I have delved into the realm of Standards Based Grading. All I can say is...Wow.
Last summer, our district put the science departments through a curriculum writing process. The idea, of course was to see if what we were teaching lined up with the state standards. Our Subject Area Committee (SAC) consisted of all middle school and high school teachers as well as representatives from the elementary schools. It was definitely an eye opener. I had read the standards and thought I was doing what I was supposed to. I was close, but missing several key pieces here and there. I loved the process as it forced me to look at what I was TEACHING.
Now I am immersed in SBG (is that the proper abbreviation?) with my classes. This is really forcing me to look at what I am ASSESSING. Apparently, I am not doing a very good job of truly finding out what my kids actually know. I am also finding out that my objectives that were written this summer are not very clear.
"The student will describe the ecliptic." What in Merlin's name does that mean??? How vague can you get? If I can't define it, how can I possibly expect my kids to show me they have learned anything?
So the first thing I did was write out the objectives for my first Astronomy unit. The second thing I did was write out what that student would have to do to get all four points on that target. I typed these out and gave a copy to each student.
And here was another mind blower for me. As I am writing out what I wanted them to demonstrate, a little voice in the back of my head whispered, "but then, aren't you just giving them the answers?"

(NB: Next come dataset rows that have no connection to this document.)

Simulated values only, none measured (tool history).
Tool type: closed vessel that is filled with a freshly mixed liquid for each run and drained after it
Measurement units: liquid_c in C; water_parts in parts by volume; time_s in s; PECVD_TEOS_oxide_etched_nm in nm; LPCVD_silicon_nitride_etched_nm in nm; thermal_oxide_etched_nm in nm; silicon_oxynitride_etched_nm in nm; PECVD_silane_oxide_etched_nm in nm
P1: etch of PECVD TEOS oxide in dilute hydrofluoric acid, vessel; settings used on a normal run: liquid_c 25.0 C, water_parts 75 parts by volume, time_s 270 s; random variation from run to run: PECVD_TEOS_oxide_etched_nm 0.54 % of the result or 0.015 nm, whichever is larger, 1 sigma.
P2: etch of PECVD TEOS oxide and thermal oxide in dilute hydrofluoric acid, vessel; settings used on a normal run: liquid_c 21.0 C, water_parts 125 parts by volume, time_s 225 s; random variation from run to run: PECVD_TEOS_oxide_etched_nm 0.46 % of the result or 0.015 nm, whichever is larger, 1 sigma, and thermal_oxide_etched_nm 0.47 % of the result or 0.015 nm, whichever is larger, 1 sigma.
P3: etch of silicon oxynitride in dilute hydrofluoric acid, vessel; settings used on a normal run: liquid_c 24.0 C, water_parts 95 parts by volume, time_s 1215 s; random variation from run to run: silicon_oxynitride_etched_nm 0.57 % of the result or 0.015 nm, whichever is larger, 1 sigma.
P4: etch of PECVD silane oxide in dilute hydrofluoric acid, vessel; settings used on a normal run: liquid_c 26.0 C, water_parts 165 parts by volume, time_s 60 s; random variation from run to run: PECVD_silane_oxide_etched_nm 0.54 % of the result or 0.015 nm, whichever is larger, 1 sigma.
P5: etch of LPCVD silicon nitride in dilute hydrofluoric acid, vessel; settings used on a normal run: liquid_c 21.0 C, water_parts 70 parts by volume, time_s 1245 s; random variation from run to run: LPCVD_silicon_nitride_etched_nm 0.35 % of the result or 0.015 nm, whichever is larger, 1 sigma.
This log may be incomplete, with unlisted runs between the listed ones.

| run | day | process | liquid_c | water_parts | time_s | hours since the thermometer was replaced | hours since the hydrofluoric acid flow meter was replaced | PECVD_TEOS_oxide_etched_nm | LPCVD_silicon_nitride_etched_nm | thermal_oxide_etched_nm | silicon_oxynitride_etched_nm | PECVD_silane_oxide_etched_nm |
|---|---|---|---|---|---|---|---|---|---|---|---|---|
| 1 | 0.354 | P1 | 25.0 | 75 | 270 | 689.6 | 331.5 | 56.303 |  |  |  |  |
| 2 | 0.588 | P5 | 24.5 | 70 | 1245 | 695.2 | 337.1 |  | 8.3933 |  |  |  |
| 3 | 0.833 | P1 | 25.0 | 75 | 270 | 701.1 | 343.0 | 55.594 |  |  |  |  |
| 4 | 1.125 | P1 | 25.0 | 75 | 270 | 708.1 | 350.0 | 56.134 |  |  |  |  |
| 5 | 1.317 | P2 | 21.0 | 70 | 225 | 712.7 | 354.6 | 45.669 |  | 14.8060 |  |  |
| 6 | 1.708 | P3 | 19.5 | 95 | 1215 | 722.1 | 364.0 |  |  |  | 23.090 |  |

I HAD A PROBLEM WITH THIS!!!
Seriously. I felt like I had been hit by a truck. I was telling them what I wanted them to know. AND I HAD A PROBLEM WITH IT. Then another little voice (I have several of those apparently) was heard, "isn't this your JOB??" Isn't this the whole point of me spending hours upon hours planning and grading and preparing? Am I not supposed to impart my knowledge onto these young men and women??
Whew. I am not sure how I feel about this epiphany. I have never consciously tried to trick a student into failing, either by not giving all the information or simply writing a bad question.
But apparently, I have not been playing on an even field. I wonder why.